At the same time, though, in the midst of my family's personal, more natural loss and grieving, we all carried with us, within us, the seemingly unbearable weight of national tragedy. We participated in this memorial service as United States airspace was closed above us, only an occasional military jet passing over. We held this ceremony not knowing what to make of all that occurred just a couple of days prior. We held this service as families waited for word of their loved ones, as they held on tightly to those who survived, or as they made their own plans for burial and remembrance.
There is the life that we live and the life that we nationally memorialize, and sometimes those lives merge. For so many people on September 11, 2001, the personal, private losses -- of loved ones, jobs, plans, a sense of safety and certainty -- intertwined with the public loss we felt as a country, as a world.
My father's was the first interment service Arlington held in the days after 9/11. During that service, the pastor prayed, "Let us never forget this man for whom we gather today and all those lost two days ago. Let us pay tribute to them, to remember to live for them with honor and duty. Let us remember to serve in this difficult time."
To serve by remembering, to honor by living.
Most days blend into other days -- unless we make it a point to note them. But sometimes the threads of our lives become magnified. We become more aware of them as they twist and weave into the tapestry that we refer to as History -- they are "stitched into the cloth of the day," into the very fibers of our being. We remember that our lives are the stuff of history.

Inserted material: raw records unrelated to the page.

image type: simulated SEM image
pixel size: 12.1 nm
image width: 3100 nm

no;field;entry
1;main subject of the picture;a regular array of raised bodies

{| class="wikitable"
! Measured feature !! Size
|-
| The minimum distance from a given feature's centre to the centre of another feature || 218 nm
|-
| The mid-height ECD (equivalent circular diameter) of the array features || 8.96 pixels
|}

I received an email yesterday morning from a friend who lives in New York City and worked near Ground Zero during the attacks. He and his wife were married one month later near where the twin towers once stood; at the reception, we could peer over the balcony and see into Ground Zero, workers diligently sifting through dirt and destruction. He wrote, "This is the first September 11th in 11 years when I've felt like I was just having an ordinary day and not just remembering what we went through that day."
It is that space between "the ordinary" and "remembering" that we paused to occupy yesterday. On this year's September 11th, Patriots Day, remembering is in the very fibers of the ordinary. We remember how far we've come to have the ordinary join this date again. And we bear witness largely by living intentional lives, created anew from the rubble.